The incubated “startup,” so to speak, is a concierge-style experiment in conversational commerce where customers text requests, then receive product recommendations from Walmart, Jet.com and other local retailers. The service costs $50 per month, making it more expensive than Amazon Prime, but more affordable than high-end concierge services like Hello Alfred and Magic, which gained attention in the months and years prior to JetBlack’s debut.

Walmart says the service is aimed at busy, urban parents looking for more efficient ways to shop by combining the convenience of online shopping with the expert attention of a personal assistant.
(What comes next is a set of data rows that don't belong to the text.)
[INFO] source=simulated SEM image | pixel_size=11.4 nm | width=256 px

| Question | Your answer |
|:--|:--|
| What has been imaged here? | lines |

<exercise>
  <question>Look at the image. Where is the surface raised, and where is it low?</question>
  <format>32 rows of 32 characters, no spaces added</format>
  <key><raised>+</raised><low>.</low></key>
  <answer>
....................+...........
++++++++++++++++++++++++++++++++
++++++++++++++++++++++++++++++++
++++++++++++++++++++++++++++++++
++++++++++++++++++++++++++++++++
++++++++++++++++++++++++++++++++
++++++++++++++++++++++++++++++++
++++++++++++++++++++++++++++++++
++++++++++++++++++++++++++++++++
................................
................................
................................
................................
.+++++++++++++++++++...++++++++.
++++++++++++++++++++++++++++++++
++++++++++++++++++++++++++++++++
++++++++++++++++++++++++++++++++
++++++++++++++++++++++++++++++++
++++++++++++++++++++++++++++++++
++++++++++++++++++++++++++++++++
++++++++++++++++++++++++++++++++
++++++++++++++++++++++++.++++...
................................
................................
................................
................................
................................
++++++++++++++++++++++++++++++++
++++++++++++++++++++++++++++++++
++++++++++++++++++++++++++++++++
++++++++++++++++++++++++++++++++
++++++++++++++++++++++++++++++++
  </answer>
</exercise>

JetBlack, co-founded by Jenny Fleiss, who previously co-founded Rent the Runway, is part of its Store No. 8 incubator. Walmart reported in September 2018 — only a few months after launch — that JetBlack members were spending an average of $300 a week for products because the ease of the service encourages more frequent purchases, The Wall Street Journal said. The average shopper was buying more than 10 items per week as of March 2019, but the company declined to say how many products were Walmart items.

Walmart didn’t say much more about JetBlack today at its shareholders’ meeting — only the new metrics related to the increased average spend and engagement.

“It brings conversational commerce to life. Customers absolutely love it,” said Walmart’s U.S. eCommerce CEO, Marc Lore, while relating a number of e-commerce updates to the crowd.